A little warning in GMP.h

Brian Hurt bhurt at spnz.org
Sat Sep 25 03:28:00 CEST 2004


On 25 Sep 2004, Torbjorn Granlund wrote:

> Brian Hurt <bhurt at spnz.org> writes:
> 
>   And in the past eliminating branchs wasn't that big of a problem.  It's
>   only been recently that we've started getting CPUs where the branch
>   mispredict cost was extreme.
> 
> If you by recently mean the last 10 years, then I agree.

More like last five.  There's some handwaving around what precisely 
"extreme" means.  The P3 had a 12-stage pipeline IIRC- a branch 
mispredict was about half the cost on the P3 as on the P4 in term of 
clock cycles.

> Micro-optimizing GMP is a difficult task.  It requires meticulous
> testing of several platforms and compilers.

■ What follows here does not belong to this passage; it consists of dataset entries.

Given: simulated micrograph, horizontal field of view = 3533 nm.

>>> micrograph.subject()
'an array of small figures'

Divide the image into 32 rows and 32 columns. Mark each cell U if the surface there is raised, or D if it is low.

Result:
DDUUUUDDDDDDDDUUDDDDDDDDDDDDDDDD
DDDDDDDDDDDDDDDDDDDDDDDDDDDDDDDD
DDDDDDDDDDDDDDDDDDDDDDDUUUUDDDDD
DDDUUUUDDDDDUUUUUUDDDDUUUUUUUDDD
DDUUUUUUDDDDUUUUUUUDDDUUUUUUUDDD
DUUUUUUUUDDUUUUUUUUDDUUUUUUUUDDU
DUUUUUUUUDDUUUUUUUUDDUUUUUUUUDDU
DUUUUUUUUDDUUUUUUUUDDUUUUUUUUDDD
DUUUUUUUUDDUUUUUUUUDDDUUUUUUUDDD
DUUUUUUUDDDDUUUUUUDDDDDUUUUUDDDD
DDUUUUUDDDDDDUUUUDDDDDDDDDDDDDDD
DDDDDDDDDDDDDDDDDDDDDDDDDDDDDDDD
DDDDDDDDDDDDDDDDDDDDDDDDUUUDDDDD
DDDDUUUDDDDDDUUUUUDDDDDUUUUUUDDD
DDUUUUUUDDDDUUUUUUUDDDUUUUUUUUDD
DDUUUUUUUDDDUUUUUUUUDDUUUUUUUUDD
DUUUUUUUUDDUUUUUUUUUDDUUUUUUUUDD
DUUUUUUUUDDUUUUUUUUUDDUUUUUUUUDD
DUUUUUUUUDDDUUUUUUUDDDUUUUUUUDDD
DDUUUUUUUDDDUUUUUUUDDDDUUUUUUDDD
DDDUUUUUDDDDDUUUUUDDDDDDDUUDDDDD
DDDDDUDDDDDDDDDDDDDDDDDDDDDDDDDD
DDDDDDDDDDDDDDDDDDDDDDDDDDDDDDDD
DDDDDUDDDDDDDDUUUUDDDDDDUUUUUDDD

I agree.  And if shaving every single clock cycle off the operation is 
needed, it probably needs to be done in assembly- for precisely the 
reasons being stated- the difficulty of handling different compilers all 
efficiently.

> 
>   > We're not going to go through the GMP code just to work around a
>   > bogus Microsoft compiler warning.  Please use GCC for compiling
>   > GMP if Microsoft's compiler's bogus warnings bother you.
> 
>   This isn't a microsoft-ism.
> 
> Really?  What other compilers have issues with twos complement of
> unsigned types?
> 
> Curious remark: If you read the ISO C standard, you'll find out
> that unary "-" is completely well-defined only for unsigned
> types.  For signed types the standard allows negation to be
> implementation defined when overflow occurs.  It may make demons
> fly out from your nose without being in breach of the standard.
> :-)

Taking a look at the C standard that I happen to have within arm's reach, 
I find section 6.2.6.2, which does define not one, but at least three 
different effects negation can have on unsigned numbers.  Note that this 
is the C99 standard.

> 
>   This is a code quality question.
> 
> I don't understand.  Surely you don't mean that our decision not
> to work around bogus compiler warnings mean our code quality
> isn't good?

No.  The fact that you're applying micro-optimizations to your C code 
makes it harder to maintain.  You can stop attacking that straw man now.

-- 
"Usenet is like a herd of performing elephants with diarrhea -- massive,
difficult to redirect, awe-inspiring, entertaining, and a source of
mind-boggling amounts of excrement when you least expect it."